I'm new to elastic search. I'm trying to fix our search so that it will allow users to search on content within html tags. Currently, we're using a whitespace tokenizer because we need it to return results on hyphenated names. Consequently, aname123-suffix project
is indexed as ["aname123-suffix", "project"]
and a user search for "aname123-*"
returns the correct results.
My problem arises because we also want to be able to search on content within html tags. So, for example for a project called <aname123>-suffix project
, we'd like to be able to enter the search term <aname123>-*
and get back the correct results.
The index has the correct tokens for a whitespace tokenizer, namely ["<aname123>-suffix", "project"]
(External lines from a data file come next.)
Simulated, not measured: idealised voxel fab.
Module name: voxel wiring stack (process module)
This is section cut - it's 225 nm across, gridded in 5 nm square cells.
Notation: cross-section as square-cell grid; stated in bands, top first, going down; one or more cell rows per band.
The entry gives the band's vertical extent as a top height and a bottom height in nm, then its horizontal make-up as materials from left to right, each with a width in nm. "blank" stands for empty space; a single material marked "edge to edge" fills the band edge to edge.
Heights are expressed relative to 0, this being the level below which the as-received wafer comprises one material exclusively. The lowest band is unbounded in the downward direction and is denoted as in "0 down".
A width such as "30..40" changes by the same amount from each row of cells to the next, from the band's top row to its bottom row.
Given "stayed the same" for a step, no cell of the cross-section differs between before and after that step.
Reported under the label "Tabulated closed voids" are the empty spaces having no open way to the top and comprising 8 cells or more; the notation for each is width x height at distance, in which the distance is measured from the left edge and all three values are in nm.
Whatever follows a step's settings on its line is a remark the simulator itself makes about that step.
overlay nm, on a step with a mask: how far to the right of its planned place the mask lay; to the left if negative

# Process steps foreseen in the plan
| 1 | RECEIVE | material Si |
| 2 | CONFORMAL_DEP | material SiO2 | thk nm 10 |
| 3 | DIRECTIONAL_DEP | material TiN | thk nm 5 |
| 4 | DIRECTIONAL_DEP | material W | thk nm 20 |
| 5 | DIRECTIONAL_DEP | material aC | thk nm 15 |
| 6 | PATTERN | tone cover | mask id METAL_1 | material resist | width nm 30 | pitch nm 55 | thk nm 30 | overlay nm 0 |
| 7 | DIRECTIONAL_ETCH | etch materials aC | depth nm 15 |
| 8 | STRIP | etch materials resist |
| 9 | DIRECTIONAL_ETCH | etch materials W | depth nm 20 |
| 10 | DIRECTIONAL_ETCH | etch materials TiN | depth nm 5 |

but when my search string is "\<aname123\>\-suffix"
or "\\<aname123\\>\\-suffix"
elastic search returns no results.
I think the solution lies either in
- modifying the search string so that elastic search returns
<aname123>-suffix
when I ask for it; or - being able to index the content within the tag separately from the whitespace tokens, i.e.
["<aname123>-suffix", "project", "aname123", "suffix"]
So far I've been approaching it by changing the indexing, but I have not yet succeeded. A standard tokenizer will allow search results for content within tags, but it fails to return search results for aname123-*
. Currently my analyzer settings look like this:
{ "analysis":
{ "analyzer":
{ "my_whitespace_analyzer" :
{"type": "custom"
{"tokenizer": "whitespace},
{"filter": ["standard", "lowercase", "stop"]}
}
},
{ "my_tag_analyzer":
{"type": "custom"
{"tokenizer": "standard"},
{"filter": ["standard", "lowercase", "stop"]}
}
}
}
}
I can create a custom char filter that strips out the < and the >, so my index contains aname123
; but for some reason elastic search still does not return correct results when searching on <aname123>*
. However, when I use instead a standard analyzer, the index contains aname123
and it returns the expected results for <aname123>*
... What is so special about angle brackets in elastic search?